Re: [PATCH v3 09/35] perf evlist: Propagate user CPU maps intersecting core PMU maps

From: Ian Rogers
Date: Fri May 26 2023 - 17:41:15 EST


On Wed, May 24, 2023 at 10:30 PM Namhyung Kim <namhyung@xxxxxxxxxx> wrote:
>
> Hi Ian,
>
> On Wed, May 24, 2023 at 3:19 PM Ian Rogers <irogers@xxxxxxxxxx> wrote:
> >
> > The CPU map for a non-core PMU gives a default CPU value for
> > perf_event_open. For core PMUs the CPU map lists all CPUs the evsel
> > may be opened on. If there are >1 core PMU, the CPU maps will list the
> > CPUs for that core PMU, but the user_requested_cpus may contain CPUs
> > that are invalid for the PMU and cause perf_event_open to fail. To
> > avoid this, when propagating the CPU map for core PMUs intersect it
> > with the CPU map of the PMU (the evsel's "own_cpus").
> >
> > Add comments to __perf_evlist__propagate_maps to explain its somewhat
> > complex behavior.
>
> Thanks for tackling this. There are many assumptions on this code
> which make this code hard to understand. I think we need to list
> all possible cases and make the logic as simple as possible.
>
> >
> > Signed-off-by: Ian Rogers <irogers@xxxxxxxxxx>
> > ---
> > tools/lib/perf/evlist.c | 25 ++++++++++++++++++++-----
> > 1 file changed, 20 insertions(+), 5 deletions(-)
> >
> > diff --git a/tools/lib/perf/evlist.c b/tools/lib/perf/evlist.c
> > index 81e8b5fcd8ba..b8b066d0dc5e 100644
> > --- a/tools/lib/perf/evlist.c
> > +++ b/tools/lib/perf/evlist.c
> > @@ -36,18 +36,33 @@ void perf_evlist__init(struct perf_evlist *evlist)
> > static void __perf_evlist__propagate_maps(struct perf_evlist *evlist,
> > struct perf_evsel *evsel)
> > {
> > - /*
> > - * We already have cpus for evsel (via PMU sysfs) so
> > - * keep it, if there's no target cpu list defined.
> > - */
>
> So basically this code is only needed when the user specified a cpu list.
> Otherwise evsels can use their own cpus. But it's a kind of sad that
> libperf does not have a notion of PMU (with a cpu map) yet.
>
> I think we have the following cases. Please tell me if I miss some.
>
> 1. non-hybrid core PMU: It used to not have a cpu map, but you added it
> in this patchset to cover all (online) CPUs. So it'd be ok to treat them as
> same as the hybrid PMUs.
>
> 2. hybrid core PMU: It has a cpu map to cover possible CPUs and the
> user requested cpu map should be intersected with its map.

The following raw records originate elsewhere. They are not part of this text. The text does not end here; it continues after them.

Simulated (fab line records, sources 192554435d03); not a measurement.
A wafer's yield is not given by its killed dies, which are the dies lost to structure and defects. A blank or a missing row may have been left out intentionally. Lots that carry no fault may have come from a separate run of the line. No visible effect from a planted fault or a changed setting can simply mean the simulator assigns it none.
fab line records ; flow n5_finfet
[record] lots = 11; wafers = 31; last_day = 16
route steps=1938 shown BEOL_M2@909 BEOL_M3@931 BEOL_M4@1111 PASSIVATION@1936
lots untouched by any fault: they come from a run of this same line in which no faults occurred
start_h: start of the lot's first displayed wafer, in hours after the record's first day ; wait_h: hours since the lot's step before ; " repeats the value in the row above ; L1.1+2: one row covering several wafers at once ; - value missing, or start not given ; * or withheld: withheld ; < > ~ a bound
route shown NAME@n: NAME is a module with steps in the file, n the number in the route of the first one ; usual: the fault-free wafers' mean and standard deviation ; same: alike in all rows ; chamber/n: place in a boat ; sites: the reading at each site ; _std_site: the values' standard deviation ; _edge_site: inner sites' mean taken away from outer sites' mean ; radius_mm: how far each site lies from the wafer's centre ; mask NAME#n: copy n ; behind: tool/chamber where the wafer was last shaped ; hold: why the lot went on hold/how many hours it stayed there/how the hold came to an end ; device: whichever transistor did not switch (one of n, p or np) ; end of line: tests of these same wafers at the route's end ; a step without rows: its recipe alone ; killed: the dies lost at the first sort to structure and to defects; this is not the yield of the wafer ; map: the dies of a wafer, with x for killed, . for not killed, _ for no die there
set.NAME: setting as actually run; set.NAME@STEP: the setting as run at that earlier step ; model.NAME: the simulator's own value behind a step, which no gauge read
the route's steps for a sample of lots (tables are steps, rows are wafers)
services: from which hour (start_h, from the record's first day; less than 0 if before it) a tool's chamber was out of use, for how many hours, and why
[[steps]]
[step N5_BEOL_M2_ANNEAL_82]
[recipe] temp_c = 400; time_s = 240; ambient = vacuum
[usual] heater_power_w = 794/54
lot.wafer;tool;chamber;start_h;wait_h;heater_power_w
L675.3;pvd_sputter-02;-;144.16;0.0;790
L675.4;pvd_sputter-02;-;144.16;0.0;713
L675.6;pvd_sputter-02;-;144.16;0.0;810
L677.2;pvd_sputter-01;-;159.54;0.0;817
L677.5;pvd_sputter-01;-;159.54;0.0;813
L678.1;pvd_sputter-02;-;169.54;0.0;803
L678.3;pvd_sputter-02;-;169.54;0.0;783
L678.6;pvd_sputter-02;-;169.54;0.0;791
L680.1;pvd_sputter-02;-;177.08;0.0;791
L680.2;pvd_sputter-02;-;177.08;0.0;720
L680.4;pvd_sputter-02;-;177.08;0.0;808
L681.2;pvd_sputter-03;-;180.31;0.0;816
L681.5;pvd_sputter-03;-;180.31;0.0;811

Right, and these two cases should be just considered as core PMU
cases, where there can be >1 core PMU.

> 3. uncore PMU: It has a cpu map to indicate CPUs to handle event
> settings but it's allowed to read the event from other CPUs (at least
> for Intel CPUs). That means it can just use the user request cpu map.

Yep, but uncore can be a confusing name as it means things not in the
core and doesn't include, say the interconnect, that Intel calls
offcore. In pmus.c at the end of this series we have a list of core
pmus and other pmus.

> 4. dummy event: It can be marked as system-wide to get the sideband
> events from all CPUs. Then it should ignore the user requested cpu
> map. Otherwise it should be treated as other events.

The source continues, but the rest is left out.